The latest dwelling approvals data indicates a 9.4 per cent drop for August, which ANZ senior economist David Plank believes is due to tightening credit conditions.
“What has been quite different about the cycle in dwelling approvals since 2015 is that they haven’t been driven by interest rates,” Mr Plank said.
“Prior to this, the swings in approvals reflect the cycle in interest rates.
“We think the recent cycles in approvals have primarily been about the availability of credit.”
The ANZ economist added that he expects housing approvals to continue dropping if tighter credit conditions persist amid public scrutiny from the financial services royal commission.
“If we assume no easing of the credit tightening until at least after the royal commission delivers its final report in February 2019, then it seems reasonable to expect that dwelling approvals could be off as much as 15–20 per cent YoY in trend terms by early next year,” Mr Plank said.
“We think the reduced availability of mortgage finance, particularly for investors, is impacting pre-sales and hence the ability of developers to secure finance.”
However, Mr Plank claimed that when compared to previous downturns driven by interest rate changes, a 15–20 per cent drop-off in dwelling approvals is “not an overly huge downturn”.

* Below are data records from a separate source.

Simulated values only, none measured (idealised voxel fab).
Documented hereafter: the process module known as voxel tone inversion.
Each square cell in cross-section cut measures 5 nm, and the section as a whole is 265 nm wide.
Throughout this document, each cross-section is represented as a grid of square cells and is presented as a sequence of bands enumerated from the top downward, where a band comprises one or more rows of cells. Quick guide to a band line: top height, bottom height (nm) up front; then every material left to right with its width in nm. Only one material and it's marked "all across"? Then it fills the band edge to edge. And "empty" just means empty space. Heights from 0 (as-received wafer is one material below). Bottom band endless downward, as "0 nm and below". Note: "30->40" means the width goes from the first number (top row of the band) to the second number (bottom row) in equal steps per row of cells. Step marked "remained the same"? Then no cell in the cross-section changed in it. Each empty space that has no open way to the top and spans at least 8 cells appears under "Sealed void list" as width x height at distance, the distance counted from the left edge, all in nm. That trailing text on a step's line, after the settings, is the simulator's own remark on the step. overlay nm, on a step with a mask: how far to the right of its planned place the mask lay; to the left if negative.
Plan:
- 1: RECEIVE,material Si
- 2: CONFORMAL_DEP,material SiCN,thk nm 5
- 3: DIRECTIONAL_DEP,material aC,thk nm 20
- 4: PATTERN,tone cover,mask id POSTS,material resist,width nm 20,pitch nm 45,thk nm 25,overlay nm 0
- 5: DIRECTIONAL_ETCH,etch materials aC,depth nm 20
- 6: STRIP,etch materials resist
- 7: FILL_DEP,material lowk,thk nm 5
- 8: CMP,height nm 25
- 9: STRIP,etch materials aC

“[We] think downturns driven by interest rates are likely to be deeper than those caused by a regulatory tightening of credit because higher interest rates impact the wider economy more generally.
“Time will tell whether it’s the correct way of thinking about the current cycle. Still, it’s a downturn that will cause a reasonably material pullback in residential construction.”
This news comes as the first full year of price drops for the residential property market in Australia were recorded as of last month.